Well, in the end, the entire discussion has distilled down into nothing but tedious and tiresome differences in usage and semantics. I'll go ahead and address each of these purely semantic misunderstandings. There aren't any actual disagreements.
I've already acknowledged & shown what ACTUALLY happens in that situation. Checking-accounts aren't "filled" with anything, they are just liabilities on the books of the banks that CAN BE converted to money, they are NOT money by themselves, even if people thought they were.
Right. Absolutely true, according to what you're meaning by "filling". Your usage is more literal and better. My apologies for sloppy language use. True, there are no
things that it is being filled with. I just meant there's a bunch of funds being put on the books. I shouldn't have used the word "filled".
And you at least tacitly have agreed with what I'm saying (by not contradicting it), so that's the very first time anyone has acknowledged the truth of this simple point to me (I think). If I'm not misunderstanding you, that is.
As I've shown with illustration, banks don't "fill" checking-accounts with any money, & they can only redeem as much money as they have
Yes, wonderful, you have proved through far over-technical illustrations what is obvious to any infant who has learned to grasp the "persistence of objects" concept. You don't need to go into finance, Paul II, it's just physics. If a bank has 12 objects, it can only hand up to 12 objects out to others.
Sorry but none of what you've said so far proves that the banks can immediately lend $900, the moment someone deposits $100 with them; WITHOUT going through 90, 81, 72....process.

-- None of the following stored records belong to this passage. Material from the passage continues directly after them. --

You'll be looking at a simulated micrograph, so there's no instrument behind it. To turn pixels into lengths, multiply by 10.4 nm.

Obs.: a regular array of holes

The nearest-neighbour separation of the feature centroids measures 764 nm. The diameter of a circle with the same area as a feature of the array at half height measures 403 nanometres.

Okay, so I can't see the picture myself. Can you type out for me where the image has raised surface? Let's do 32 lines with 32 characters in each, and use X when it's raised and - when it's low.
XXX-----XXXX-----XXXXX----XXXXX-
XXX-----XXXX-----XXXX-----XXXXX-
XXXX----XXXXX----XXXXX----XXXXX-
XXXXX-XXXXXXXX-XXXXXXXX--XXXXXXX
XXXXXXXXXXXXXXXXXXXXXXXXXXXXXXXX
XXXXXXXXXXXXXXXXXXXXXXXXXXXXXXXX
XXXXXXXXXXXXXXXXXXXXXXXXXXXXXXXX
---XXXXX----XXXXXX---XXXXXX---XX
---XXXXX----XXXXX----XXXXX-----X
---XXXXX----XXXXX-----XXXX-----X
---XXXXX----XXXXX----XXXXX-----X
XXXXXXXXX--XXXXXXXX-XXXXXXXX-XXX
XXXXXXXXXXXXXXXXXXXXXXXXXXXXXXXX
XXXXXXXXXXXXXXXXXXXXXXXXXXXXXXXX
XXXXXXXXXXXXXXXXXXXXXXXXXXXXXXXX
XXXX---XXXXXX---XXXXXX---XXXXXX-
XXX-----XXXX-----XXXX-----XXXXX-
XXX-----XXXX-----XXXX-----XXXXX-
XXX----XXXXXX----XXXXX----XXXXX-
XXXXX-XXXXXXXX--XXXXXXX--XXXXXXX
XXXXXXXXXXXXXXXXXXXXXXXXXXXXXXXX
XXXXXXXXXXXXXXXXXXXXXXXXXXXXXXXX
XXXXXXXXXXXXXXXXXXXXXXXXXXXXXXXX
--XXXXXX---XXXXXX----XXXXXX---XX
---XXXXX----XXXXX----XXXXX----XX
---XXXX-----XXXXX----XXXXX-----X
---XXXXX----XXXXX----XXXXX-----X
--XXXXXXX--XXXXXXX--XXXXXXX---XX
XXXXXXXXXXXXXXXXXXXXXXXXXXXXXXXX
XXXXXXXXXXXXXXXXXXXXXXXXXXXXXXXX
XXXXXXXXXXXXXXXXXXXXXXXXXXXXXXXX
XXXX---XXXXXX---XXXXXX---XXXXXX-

Just another semantic/usage misunderstanding, but this time one I actually thought I had preemptively headed off. Multiple times! Paul II, kindly scour my posts in this thread and find where I have said the words "banks can immediately lend $900, the moment someone deposits $100 with them". Or anything with the same meaning. Find the word "loan/lend" occurring together with "$900".
The problem word in the first misunderstanding was "filled". In this case it is "loan". What I have very carefully said, over and over, is
not that banks can
loan out $900 when $100 comes in. Rather, I have very carefully said, over and over, that banks can
create up to $900 in checking account balances when $100 of cash reserves come in.
In your usage, "
create up to $900 in checking account balances" is not, absolutely not, the same thing as "
loan out". And I already anticipated that, having learned from my previous disastrous failures to communicate these ideas in previous threads. So, it is confusing to me why even with my very careful word choices, this misunderstanding
still came up!
Let me explain as explicitly as I think possible. In your usage, "
create up to $900 in checking account balances" is not, absolutely not, the same thing as "
loan out". For one thing, the checking account balances aren't even money in your construction, and secondly and even more importantly, there is no "out" -- the $900 doesn't go anywhere! It's just entries in a ledger. It's just liabilities the bank has invented for itself.
There is no "thing", there is no "money", there is no "fill", there is no "out, and there is no "loan". I really do get it. I'm on your page, man, even if you're not on mine.
So, the bank
can't loan out $900. You're absolutely right. Good job! Why? Physics! The $900
doesn't freaking exist!! There's only $100, and the bank can only
loan out $100, due to immutable and really, really rudimentary laws of physics. And they can only legally
loan out $90, because there has to be at least $1 sitting in their reserve for every $10 of checking account balances.
At the same time, and
not contradicting any of the above paragraph, when a man deposits $100 of cash into a bank, the bank can
create up to $900 in checking account balances. They can do this according to physics, because physics imposes no limits upon what numbers can be written on ledger books. And they can do this legally according to US legislation, because, again, there need be only $1 sitting in their reserve for every $10 of checking account balances.
I hope that sheds additional light on my perspective. Not that anyone probably cares.